The April 2011 Super Outbreak
Some 350 or so tornadoes — roughly 25 percent of which were strong/violent — scarred the landscape from April 25-28, 2011, in what has been dubbed the Super Outbreak of 2011. There were 321 people killed during this period, with 316 of those deaths coming on April 27 alone.
On April 27, 15 violent tornadoes rated EF-4 or higher (including four EF-5s) struck the states of Mississippi, Alabama, Tennessee and Georgia. Alabama was the hardest hit, with 9 violent tornadoes touching down there, and 11 total crossing within its boundaries. The top two deadliest tornadoes in April since modern records began hit that day.
A tremendous longwave trough began to eject out of the West on the 25th as a frontrunning vort. max spawned a number of tornadoes across the South from Texas and to the east. This was only a sign of things to come as a very powerful low-amplitude vort. max poured in on a fast pattern still impacted by a waning La Niña.
It readied to unleash from the 26th through the 28th, with most of the fury directed at the 27th.
Though this several day sequence gets lumped together as one outbreak, it was — at least in my opinion — more accurately one outbreak on the 25th into the 26th followed by a larger outbreak that developed back over the southern Plains late on the 26th before rolling eastward through the 28th.
As (un)luck would have it, long-track supercells managed to find a number of areas with significant population on the 27th of April, all while dropping multiple fast-moving tornadoes that proved difficult to survive above ground. By the time it was all over, 31 deadly tornadoes had occurred, with 29 of them coming on the 27th.
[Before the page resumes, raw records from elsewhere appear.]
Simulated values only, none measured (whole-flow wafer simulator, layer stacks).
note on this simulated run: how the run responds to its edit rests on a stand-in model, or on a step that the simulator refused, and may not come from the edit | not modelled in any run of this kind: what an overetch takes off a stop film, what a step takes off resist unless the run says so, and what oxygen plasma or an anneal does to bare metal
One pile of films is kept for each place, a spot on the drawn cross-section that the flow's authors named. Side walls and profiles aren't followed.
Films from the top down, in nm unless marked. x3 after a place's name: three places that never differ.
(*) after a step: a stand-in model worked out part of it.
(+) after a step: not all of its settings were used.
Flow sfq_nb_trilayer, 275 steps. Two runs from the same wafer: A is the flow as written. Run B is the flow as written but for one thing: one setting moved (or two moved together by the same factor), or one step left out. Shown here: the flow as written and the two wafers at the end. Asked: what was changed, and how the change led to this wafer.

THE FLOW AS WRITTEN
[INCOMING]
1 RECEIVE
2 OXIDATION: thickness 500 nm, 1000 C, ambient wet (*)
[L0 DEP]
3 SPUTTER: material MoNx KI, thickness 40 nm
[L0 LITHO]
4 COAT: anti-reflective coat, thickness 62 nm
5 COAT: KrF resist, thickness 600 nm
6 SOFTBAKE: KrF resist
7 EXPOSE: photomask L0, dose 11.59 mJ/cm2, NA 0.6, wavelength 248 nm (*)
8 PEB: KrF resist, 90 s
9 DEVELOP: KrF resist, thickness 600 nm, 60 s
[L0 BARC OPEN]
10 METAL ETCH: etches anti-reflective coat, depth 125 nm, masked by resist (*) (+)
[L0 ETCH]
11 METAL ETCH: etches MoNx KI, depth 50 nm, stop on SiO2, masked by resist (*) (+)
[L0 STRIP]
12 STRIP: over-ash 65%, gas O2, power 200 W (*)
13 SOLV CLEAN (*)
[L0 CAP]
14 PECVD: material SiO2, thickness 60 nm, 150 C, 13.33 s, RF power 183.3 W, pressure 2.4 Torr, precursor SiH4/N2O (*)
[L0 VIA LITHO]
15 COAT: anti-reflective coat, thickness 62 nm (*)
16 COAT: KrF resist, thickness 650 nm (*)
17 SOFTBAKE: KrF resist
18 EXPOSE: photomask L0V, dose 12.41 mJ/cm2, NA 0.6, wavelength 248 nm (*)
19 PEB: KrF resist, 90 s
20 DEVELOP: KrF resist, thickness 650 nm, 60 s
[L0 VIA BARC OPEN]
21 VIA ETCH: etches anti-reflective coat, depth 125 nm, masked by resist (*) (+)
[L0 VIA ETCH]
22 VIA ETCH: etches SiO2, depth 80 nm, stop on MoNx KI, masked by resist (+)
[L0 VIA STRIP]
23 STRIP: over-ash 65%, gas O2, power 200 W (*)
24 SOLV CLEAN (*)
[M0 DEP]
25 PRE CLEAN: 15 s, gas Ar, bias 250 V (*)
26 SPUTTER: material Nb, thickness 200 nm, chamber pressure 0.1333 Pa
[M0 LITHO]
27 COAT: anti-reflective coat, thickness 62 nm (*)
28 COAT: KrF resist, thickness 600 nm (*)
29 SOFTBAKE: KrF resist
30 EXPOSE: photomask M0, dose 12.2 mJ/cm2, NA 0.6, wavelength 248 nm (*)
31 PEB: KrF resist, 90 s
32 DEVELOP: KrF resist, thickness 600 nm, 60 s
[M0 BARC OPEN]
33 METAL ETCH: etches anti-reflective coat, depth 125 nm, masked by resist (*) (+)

The only other modern outbreak that compares is the similarly titled Super Outbreak of 1974. As tornado watchers know, it also came in April and impacted some of the same areas. That event actually had more killer tornadoes than the 2011 event, but none of the tornadoes killed quite on the scale of 2011’s most deadly. While the tornado count for April 2011 is a good deal higher, 1974 was also pre-Doppler radar days and it’s possible some tornadoes were missed.
Regardless of its exact rank in history, it was a once in a generation event that we all can hope skips the next generation.
Historic Tornado Outbreak April 27 – American Weather Forums (as it happened)
Historic Outbreak of April 27, 2011 – NWS Birmingham, AL (includes links to other NWS outbreak info)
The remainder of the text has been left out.